In our surveys (see Section 3.4) the collection of topic titles and five scale ratings along with binary labels has several objectives. First, topic titles and five scale rating may be helpful for annotators to take strict (two-level) ratings for topic coherences. For example, seeing rating 4 or 5 and the presence of topic title, an annotator can surely be confident in assigning a Good label to a coherent topic. Second, we assigned binary labels (as discussed in Section 3.4) to topics using the automatic majority vote method (we also considered mode for automatic topic labels but found the majority method more useful by manual analysis of topics and automatic topic labels) and to authenticate their quality we checked the presence (or absence) of topic title and high/low five scale rating. Third, the five scale ratings are also helpful to investigate the classification results (see Section 4.1.1 and Table 5). Fourth, the presence of topic titles and five scale rating will be helpful for our future work and also make our surveys complete in the sense that these will be more resourceful to potential users as we also want datasets that are publicly available.

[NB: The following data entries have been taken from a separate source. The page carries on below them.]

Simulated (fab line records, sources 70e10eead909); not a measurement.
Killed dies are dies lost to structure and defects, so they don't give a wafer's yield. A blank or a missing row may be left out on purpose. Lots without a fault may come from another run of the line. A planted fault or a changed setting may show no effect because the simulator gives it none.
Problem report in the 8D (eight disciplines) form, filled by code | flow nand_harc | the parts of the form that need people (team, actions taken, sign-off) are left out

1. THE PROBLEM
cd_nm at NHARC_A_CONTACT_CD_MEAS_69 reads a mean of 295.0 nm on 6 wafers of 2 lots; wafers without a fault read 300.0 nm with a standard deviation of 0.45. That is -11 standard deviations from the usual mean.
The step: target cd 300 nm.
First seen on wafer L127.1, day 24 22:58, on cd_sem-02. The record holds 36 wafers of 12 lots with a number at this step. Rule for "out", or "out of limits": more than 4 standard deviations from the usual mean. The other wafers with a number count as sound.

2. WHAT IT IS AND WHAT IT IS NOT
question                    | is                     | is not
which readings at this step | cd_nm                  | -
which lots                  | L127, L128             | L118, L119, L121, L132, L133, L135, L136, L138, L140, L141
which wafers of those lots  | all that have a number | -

Examples of misclassified topics over UPI dataset with 70% training data and 30% test data.
Y is topic label and Y′, Y′′, Y′′′ are predicted values using SVM based on Linear, rbf (σ = 2) and rbf (σ = 1) kernels, respectively. The column Vote shows the total number of annotators agreeing that the topic has Good quality.
4.1. Binary classification of topics
Each row in the datasets represents a topic; each column has normalized mean values of pair-wise word similarity features and the final column of the datasets (see Table 3) has binary labels. We evaluated binary classifiers (see Section 3.5.5) by 10-fold cross-validation to avoid over-fitting. We used different performance metrics (precision, recall and accuracy) to show the quality of the auto-decision-making of the three classifiers on two datasets, making the total number of experiments six. Using four entries of confusion matrices for each iteration of 10-fold cross-validation (true positive, true negative, false positive and false negative), we show results in Table 4. The aggregate confusion matrix was constructed by evaluating different models on different test subsets during the 10 iterations of cross-validation. In Table 4 the first four rows (below the header) represent precision and recall percentage of each class of topics (Good/Bad) using the aggregate confusion matrix. The fifth to seventh rows of Table 4 are based on two types of averages: macro average (macro), which is the mean of all 10-fold averages; and micro average (micro), which is based on the aggregate confusion matrix. In the fifth row, the second column (named UPI SVM), 82.50 is the arithmetic mean (macro) of the accuracies obtained from the 10 rounds with a standard deviation of 10.83 followed by a micro average (82.50) computed from the aggregate confusion matrix. The differences between the two averages can be large; macro-averaging gives equal weight to each fold whereas micro-averaging gives equal weight to each per-topic classification decision. Micro-averaged results are a measure of effectiveness on the large classes in a test collection, whereas macro-averaged results provide a sense of effectiveness on small classes. Because the datasets are quite balanced, Table 4 (rows five to seven) has macro and micro averages that are the same or nearly equal to each other.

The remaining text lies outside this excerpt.